Reading a line from a file

  • Thread starter Joona I Palaste
  • Start date
D

Dan Pop

In said:
Colin JN Breame said:
Hi,

Fairly new to C. What is the best way to read a line (\n terminated) from
a file? Ive looked at fscanf but was not sure which format specifier to
use. (%s perhaps).

Thanks
Colin

If you're going to use fscanf() to read '\n'-terminated lines from a
file and store the whole line to a single buffer, use the %[
conversion specifier:

char buff[101];
FILE *infile;
...
fscanf (infile, "%100[^\n]%*[^\n]%*c", buff);

The conversion specifier "%100[\n]" means "read characters until we
see EOF, a newline character ('\n'), or until we've read 100
characters, and assign them to buff." The conversion specifier
"%*[^\n]" means "read characters until we see EOF or a newline and
throw them away." This conversion specifier is there in case the
input line is longer than our expected maximum line length, and gives
us a way to remove those extra characters from the input buffer. The
"%*c" conversion specifier means "read the next character (which
should be the newline) and throw it away."

What happens if the user types 100 or less characters followed by a
newline?

What happens if the user simply types the newline character?

What happens if the user presses the eof key instead?

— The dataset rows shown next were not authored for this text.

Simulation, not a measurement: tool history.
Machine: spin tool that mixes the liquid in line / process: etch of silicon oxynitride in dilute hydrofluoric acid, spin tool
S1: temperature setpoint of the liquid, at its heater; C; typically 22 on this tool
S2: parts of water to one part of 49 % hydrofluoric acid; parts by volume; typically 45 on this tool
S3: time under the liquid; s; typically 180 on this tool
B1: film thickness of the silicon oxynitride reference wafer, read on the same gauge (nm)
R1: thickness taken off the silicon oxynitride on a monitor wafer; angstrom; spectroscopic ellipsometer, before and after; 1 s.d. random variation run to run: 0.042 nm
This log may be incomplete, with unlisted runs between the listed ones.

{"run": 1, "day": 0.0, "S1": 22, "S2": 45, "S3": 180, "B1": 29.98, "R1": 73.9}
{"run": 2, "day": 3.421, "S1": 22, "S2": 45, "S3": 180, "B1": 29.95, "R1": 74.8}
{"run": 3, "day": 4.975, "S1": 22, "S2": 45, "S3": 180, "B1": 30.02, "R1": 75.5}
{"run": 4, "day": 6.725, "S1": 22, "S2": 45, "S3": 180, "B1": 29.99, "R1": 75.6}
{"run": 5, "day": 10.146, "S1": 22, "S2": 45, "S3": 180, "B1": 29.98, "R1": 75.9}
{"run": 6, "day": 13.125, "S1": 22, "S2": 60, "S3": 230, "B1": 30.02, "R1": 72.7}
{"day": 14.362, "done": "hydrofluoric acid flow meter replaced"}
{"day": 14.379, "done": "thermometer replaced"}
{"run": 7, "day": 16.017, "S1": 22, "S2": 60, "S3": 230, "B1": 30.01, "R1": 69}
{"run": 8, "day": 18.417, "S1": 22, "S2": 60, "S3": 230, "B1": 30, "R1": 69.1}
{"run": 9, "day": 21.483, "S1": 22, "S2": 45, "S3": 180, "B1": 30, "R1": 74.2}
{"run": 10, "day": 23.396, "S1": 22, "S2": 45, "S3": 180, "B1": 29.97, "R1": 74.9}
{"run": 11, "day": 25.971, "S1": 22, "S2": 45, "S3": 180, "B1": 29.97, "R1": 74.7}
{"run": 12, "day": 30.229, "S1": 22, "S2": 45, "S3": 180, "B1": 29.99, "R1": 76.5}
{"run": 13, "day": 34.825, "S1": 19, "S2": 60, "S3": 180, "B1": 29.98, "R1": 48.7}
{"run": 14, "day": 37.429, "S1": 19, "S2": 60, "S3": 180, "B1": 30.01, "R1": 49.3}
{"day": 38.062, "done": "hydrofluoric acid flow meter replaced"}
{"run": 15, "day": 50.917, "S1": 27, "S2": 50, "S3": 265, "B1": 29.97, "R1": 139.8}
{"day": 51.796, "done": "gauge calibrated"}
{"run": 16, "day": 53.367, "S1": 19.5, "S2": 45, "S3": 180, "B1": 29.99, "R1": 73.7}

Your example is mishandling all these cases (well, the last one can still
be detected with an feof() call, but it's rather ugly).

Dan
 
C

Colin JN Breame

Colin JN Breame said:
Hi,

Fairly new to C. What is the best way to read a line (\n terminated)
from a file? Ive looked at fscanf but was not sure which format
specifier to use. (%s perhaps).

Thanks
Colin

If you're going to use fscanf() to read '\n'-terminated lines from a file
and store the whole line to a single buffer, use the %[ conversion
specifier:

char buff[101];
FILE *infile;
...
fscanf (infile, "%100[^\n]%*[^\n]%*c", buff);

The conversion specifier "%100[\n]" means "read characters until we see
EOF, a newline character ('\n'), or until we've read 100 characters, and
assign them to buff." The conversion specifier "%*[^\n]" means "read
characters until we see EOF or a newline and throw them away." This
conversion specifier is there in case the input line is longer than our
expected maximum line length, and gives us a way to remove those extra
characters from the input buffer. The "%*c" conversion specifier means
"read the next character (which should be the newline) and throw it away."
This removes the newline character from the input buffer. You never want
to use the "%[" conversion specifier without specifying a maximum field
width; fscanf() has no way to tell how big your target buffer is unless
you explicitly tell it, so if your input buffer is sized for 100
characters and the input line is 132 characters and you haven't specified
a maximum field width, fscanf() will attempt to write those extra 32
characters to memory outside your buffer, which will cause a crash (if
you're lucky) or otherwise weird behavior (if you're not).

Alternately, you can use fgets() to read an input line into a buffer. Like
the %[ conversion specifier above, you specify a maximum buffer length:

char buff[101];
FILE *infile;
...
fgets (buff, sizeof buff, infile);

Like the %[ conversion specifier above, fgets() will read until it sees
either an EOF, a newline, or until we've read 100 characters, and stores
them to buff. Unlike the conversion specifier used above, the newline
character is stored as part of the buffer. Also, unlike fscanf(), there's
no provision to automatically consume and discard any characters beyond
the expected input line length; you'll have to call fgets() (or other
input routine) repeatedly to clear out the input buffer. Note that
fflush() should *not* be used to clear the input buffer; you must use an
actual input routine.

Looks interesting, thanks all for the suggestions. Unfortunately, Im
now being forced to use C++.

Thanks again!
 
J

John Bode

In said:
Colin JN Breame said:
Hi,

Fairly new to C. What is the best way to read a line (\n terminated) from
a file? Ive looked at fscanf but was not sure which format specifier to
use. (%s perhaps).

Thanks
Colin

If you're going to use fscanf() to read '\n'-terminated lines from a
file and store the whole line to a single buffer, use the %[
conversion specifier:

char buff[101];
FILE *infile;
...
fscanf (infile, "%100[^\n]%*[^\n]%*c", buff);

The conversion specifier "%100[\n]" means "read characters until we
see EOF, a newline character ('\n'), or until we've read 100
characters, and assign them to buff." The conversion specifier
"%*[^\n]" means "read characters until we see EOF or a newline and
throw them away." This conversion specifier is there in case the
input line is longer than our expected maximum line length, and gives
us a way to remove those extra characters from the input buffer. The
"%*c" conversion specifier means "read the next character (which
should be the newline) and throw it away."

What happens if the user types 100 or less characters followed by a
newline?

What happens if the user simply types the newline character?

What happens if the user presses the eof key instead?

Your example is mishandling all these cases (well, the last one can still
be detected with an feof() call, but it's rather ugly).

Dan

See, this is why I prefer fgets() for interactive input; getting the
conversion specifiers for fscanf() just right is apparently beyond my
abilities.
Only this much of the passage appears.